Move snowfall to IFluxCalculation

[einola]

For my work on issue #127 having the shared variable snowfall in IFluxCalculation makes more sense than having it in AtmosphereState. I think this is true in general. Can we move snowfall?

[timspainNERSC]

Snowfall makes sense to me as something the atmosphere itself is doing. Instead, might it make sense to have a total precipitation flux or even E-P areal mass flux in the implementations of IFluxCalculation? This seems more 'flux-y' and would parallel the existing subl sublimation mass flux.

[timspainNERSC]

Also, you can just define an array that provides snowfall data within your own module implementation. Since the AtmsophereState code is never called, it will never overwrite snowfall values provided from elsewhere.

    HField snowfall;
…
    registerProtectedArray(ProtectedArray::SNOW, &snowfall);

[einola]

Yes, the problem is that snowfall kind of belongs in both places. You get either

• Fluxes (total radiative and turbulent and evaporatoin) + precipitation (rain + snow)
• Atmosphere state (2 m temp, etc) + precipitation (rain + snow) -> then calculate fluxes and evaporation

It doesn't make much difference where the snowfall sits, as long as both the flux and atmosphere state codes can modify it.

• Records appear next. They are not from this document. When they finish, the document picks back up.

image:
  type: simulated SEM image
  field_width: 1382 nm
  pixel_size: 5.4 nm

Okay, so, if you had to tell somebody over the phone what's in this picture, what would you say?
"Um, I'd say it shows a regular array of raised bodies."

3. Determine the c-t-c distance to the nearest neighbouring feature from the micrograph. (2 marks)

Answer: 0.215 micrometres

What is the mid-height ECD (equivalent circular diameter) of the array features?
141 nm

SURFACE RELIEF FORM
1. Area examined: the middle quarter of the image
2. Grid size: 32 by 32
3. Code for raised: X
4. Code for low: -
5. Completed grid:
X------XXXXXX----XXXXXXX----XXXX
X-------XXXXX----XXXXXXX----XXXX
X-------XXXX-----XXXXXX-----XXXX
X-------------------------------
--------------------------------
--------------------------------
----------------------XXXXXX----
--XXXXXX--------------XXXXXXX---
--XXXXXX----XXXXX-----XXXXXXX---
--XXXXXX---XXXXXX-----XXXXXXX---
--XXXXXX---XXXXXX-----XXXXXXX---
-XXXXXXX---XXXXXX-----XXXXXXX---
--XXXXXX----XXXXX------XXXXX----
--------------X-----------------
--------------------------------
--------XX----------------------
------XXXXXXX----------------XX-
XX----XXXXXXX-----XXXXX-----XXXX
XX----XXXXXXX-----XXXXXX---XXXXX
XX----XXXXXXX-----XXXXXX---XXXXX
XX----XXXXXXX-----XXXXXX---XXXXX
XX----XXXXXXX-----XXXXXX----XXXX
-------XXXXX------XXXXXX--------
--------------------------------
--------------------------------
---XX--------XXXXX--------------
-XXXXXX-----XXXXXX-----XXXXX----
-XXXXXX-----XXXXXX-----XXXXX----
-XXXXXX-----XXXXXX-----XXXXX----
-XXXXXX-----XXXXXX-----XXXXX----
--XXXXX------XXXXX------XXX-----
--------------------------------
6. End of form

But can I do that when it's a ProtectedArray? A simple

    registerProtectedArray(ProtectedArray::SNOW, &snowfall);

in the header and

    snowfall[i] = 1.;

doesn't work.

[timspainNERSC]

But can I do that when it's a ProtectedArray? A simple

registerProtectedArray(ProtectedArray::SNOW, &snowfall);

in the header and

snowfall[i] = 1.;

doesn't work.

In what way doesn't work? A ProtectedArray is only protected against anything that accesses it as a ModelArrayRef from writing to the array. In the ModelComponent where it is defined as a ModelArray, there is no concept of protected or shared or write-protected.

What does need to be the case is that the ModelArray is persistent, such as being a class member variable in a class that is still alive. It won't work on variables only defined within a function. (Assuming that's what is going on.)

[einola]

I was trying to modify a protected array - which probably should not be allowed anyway :)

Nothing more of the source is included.